Other Types
Engineering

How I built the Algolia / Beehiiv connector

Published:
Back to all blogs

Listen to this blog as a podcast:

Hi, I’m Jaden! I’m a consultant on the content team here at Algolia. Under my agency the Authors Collective though, I work with newsletters too, and for a recent project I found myself trying to create an Algolia index full of newsletter articles stored in Beehiiv.

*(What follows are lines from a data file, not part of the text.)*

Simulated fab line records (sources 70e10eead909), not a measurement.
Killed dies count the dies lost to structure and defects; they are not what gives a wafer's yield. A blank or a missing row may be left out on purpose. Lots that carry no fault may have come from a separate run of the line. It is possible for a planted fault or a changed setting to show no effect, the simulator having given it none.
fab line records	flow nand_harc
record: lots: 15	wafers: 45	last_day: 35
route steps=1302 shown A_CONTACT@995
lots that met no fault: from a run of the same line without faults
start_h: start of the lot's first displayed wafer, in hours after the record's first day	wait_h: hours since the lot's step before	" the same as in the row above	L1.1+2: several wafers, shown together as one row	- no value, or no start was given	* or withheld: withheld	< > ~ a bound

Now Beehiiv is great for writing and distributing newsletters, but AFAIK it doesn’t give readers a way to search across back issues other than by forcing me to set up a whole website through them. That limits me elsewhere (since I’m a web developer by trade, I’d like control over my own websites). Plus, the search on that Beehiiv-generated page is lackluster — I wanted more than “find the newsletter where the keyword appears”. Even that didn’t work 100%.

What I really wanted was search that dropped the user directly into the right section inside the right issue — while still presenting that issue as a single search result. That’s a foundational challenge with docs too, so Algolia’s been working on this thorny problem for years and even providing the answer for free in the form of DocSearch. But my content was siloed in Beehiiv, so I would need to get it into Algolia programmatically instead of through a crawler.

This is why I built a lightweight connector that:

  • Splits each Beehiiv article into section-level records,
  • Uses Algolia grouping/deduplication to collapse them into one newsletter issue per result,
  • Updates automatically via Beehiiv webhooks, and
  • Serves a simple search UI you can embed wherever with an <iframe>.

In this post I’ll walk through how I built it. If you want to jump straight to deploying, check the README.

Why not just index whole newsletters?

If you index each issue as a single record, a search for “Web Components” will highlight the issue title, but readers have no idea where in the text that match appears. If you index every section separately, readers get multiple results from the same issue, which clutters the UI.

The solution: index sections, but group by issue. This way, Algolia’s search engine ranks and matches at the section level, while results collapse into one card per issue.

This is how documentation and blog search works, and it’s become standard as the most intuitive way to search through long pieces of content.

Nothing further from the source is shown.